# 7.3.3 Worst Case Input

A procedure may have different running times for inputs of the same size.

For example, consider this procedure that takes a List as input and outputs the first positive number in the list:

(define (list-first-pos p)
(if (null? p) (error "No positive element found")
(if (> (car p) 0) (car p) (list-first-pos (cdr p)))))

If the first element in the input list is positive, evaluating the application of list-first-pos requires very little work. It is not necessary to consider any other elements in the list if the first element is positive. On the other hand, if none of the elements are positive, the procedure needs to test each element in the list until it reaches the end of the list (where the base case reports an error).

In our analyses we usually consider the worst case input. For a given size, the worst case input is the input for which evaluating the procedure takes the most work. By focusing on the worst case input, we know the maximum running time for the procedure. Without knowing something about the possible inputs to the procedure, it is safest to be pessimistic about the input and not assume any properties that are not known (such as that the first number in the list is positive for the first-pos example).
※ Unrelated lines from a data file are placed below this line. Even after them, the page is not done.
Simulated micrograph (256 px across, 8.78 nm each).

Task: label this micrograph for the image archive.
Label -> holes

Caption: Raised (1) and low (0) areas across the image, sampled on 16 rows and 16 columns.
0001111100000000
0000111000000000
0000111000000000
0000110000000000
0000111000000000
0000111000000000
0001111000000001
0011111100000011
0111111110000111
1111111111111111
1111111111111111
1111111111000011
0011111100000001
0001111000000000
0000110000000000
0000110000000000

In some cases, we also consider the average case input. Since most procedures can take infinitely many inputs, this requires understanding the distribution of possible inputs to determine an "average" input. This is often necessary when we are analyzing the running time of a procedure that uses another helper procedure. If we use the worst-case running time for the helper procedure, we will grossly overestimate the running time of the main procedure. Instead, since we know how the main procedure uses the helper procedure, we can more precisely estimate the actual running time by considering the actual inputs. We see an example of this in the analysis of how the + procedure is used by list-length in Section 7.4.2.